Yesterday Once More Once More

It is possible to start with the assumption that time speed is a terminal velocity in free space related to space density by ${v}_{t}^{2}=F-D{ d }_{ s }(x)$ where $F, D$ are constants and ${ d }_{ s }(x)$ is a decreasing exponential with a value of ${d}_{n}$ the normal density of free space at $x\rightarrow\infty$.

F-De^(-x/S) Inverse Proportion Profile

${v}_{t}^{2}=F-D{ d }_{ s }(x)$

Dividing throughout by ${c}^{2}$,

${\gamma (x)}^{2} = \cfrac{{v}_{t}^{2}}{{c}^{2}}= \cfrac{F}{{c}^{2}}-\cfrac{D}{{c}^{2}}{ d }_{ s }(x)$

Since $x \rightarrow \infty$, ${d}_{s}(x)\rightarrow{d}_{n}$ and $\gamma (x)\rightarrow 1$

$1= \cfrac{F}{{c}^{2}}-\cfrac{D}{{c}^{2}}{ d }_{ n }$

In a black hole, space density is ${d}_{B}$ and ${v}_{t}$ = 0, so $\gamma (x)$ = 0

$0 = \cfrac{F}{{c}^{2}}-\cfrac{D}{{c}^{2}}{ d }_{ B }$

Solving for $\cfrac{F}{{c}^{2}}$ and $\cfrac{D}{{c}^{2}}$

$1= \cfrac{D}{{c}^{2}}{ d }_{ B }-\cfrac{D}{{c}^{2}}{ d }_{ n }$

$\cfrac{D}{{c}^{2}}= \cfrac{1}{{d}_{B}-{d}_{n}}$

$\cfrac{F}{{c}^{2}}=  \cfrac{{ d }_{ B }}{{d}_{B}-{d}_{n}}$

${\gamma (x)}^{2} =  \cfrac{{ d }_{ B }}{{d}_{B}-{d}_{n}}- \cfrac{{ d }_{ s }(x)}{{d}_{B}-{d}_{n}}$

${\gamma (x)}^{2} = 1+ \cfrac{{ d }_{ n }}{{d}_{B}-{d}_{n}} - \cfrac{{ d }_{ s }(x)}{{d}_{B}-{d}_{n}}$

As before,

${\gamma (x)}^{2} = 1- \cfrac{{ d }_{ s }(x)-{d}_{n}}{{d}_{B}-{d}_{n}}$

and so,

${\gamma (x)}^{2} = 1- \cfrac{{ d }_{ s }(x)-{d}_{n}}{{d}_{e}-{d}_{n}} \cfrac{{ d }_{ e}-{d}_{n}}{{d}_{B}-{d}_{n}}$

where $\cfrac{{ d }_{ e}-{d}_{n}}{{d}_{B}-{d}_{n}}$ is a constant.

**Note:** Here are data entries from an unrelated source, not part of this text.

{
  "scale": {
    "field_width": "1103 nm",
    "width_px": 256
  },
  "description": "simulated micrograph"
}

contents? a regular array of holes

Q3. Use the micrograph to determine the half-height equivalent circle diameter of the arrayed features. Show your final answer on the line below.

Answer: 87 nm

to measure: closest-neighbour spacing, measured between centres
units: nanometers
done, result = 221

Which bring clearly the assumption into light.  Unfortunately, it is in a black hole.  There is no reason why time speed should be a terminal velocity in free space.  If time is somehow related to photon and that photon is at terminal speed in free space, it will be consistent with the fact that photon is in a helical path through space and not a sinusoidal path confined in a one dimensional plane.  The latter requires an awkward force changing the direction of the photon, whereas the helical path suggest losses along the way in the medium of some density, that eventually the photon stops.  Not unless of course photons are magnetic monopoles, propelled by inherited magnetic and electrical properties of free space.

Time however, has never been proven to be related to light speed at all.  The fact that photons do not catch up with you does not mean time stopped.  If you are travelling away from a clock face at light speed, the clock face does not update, does not mean time stopped.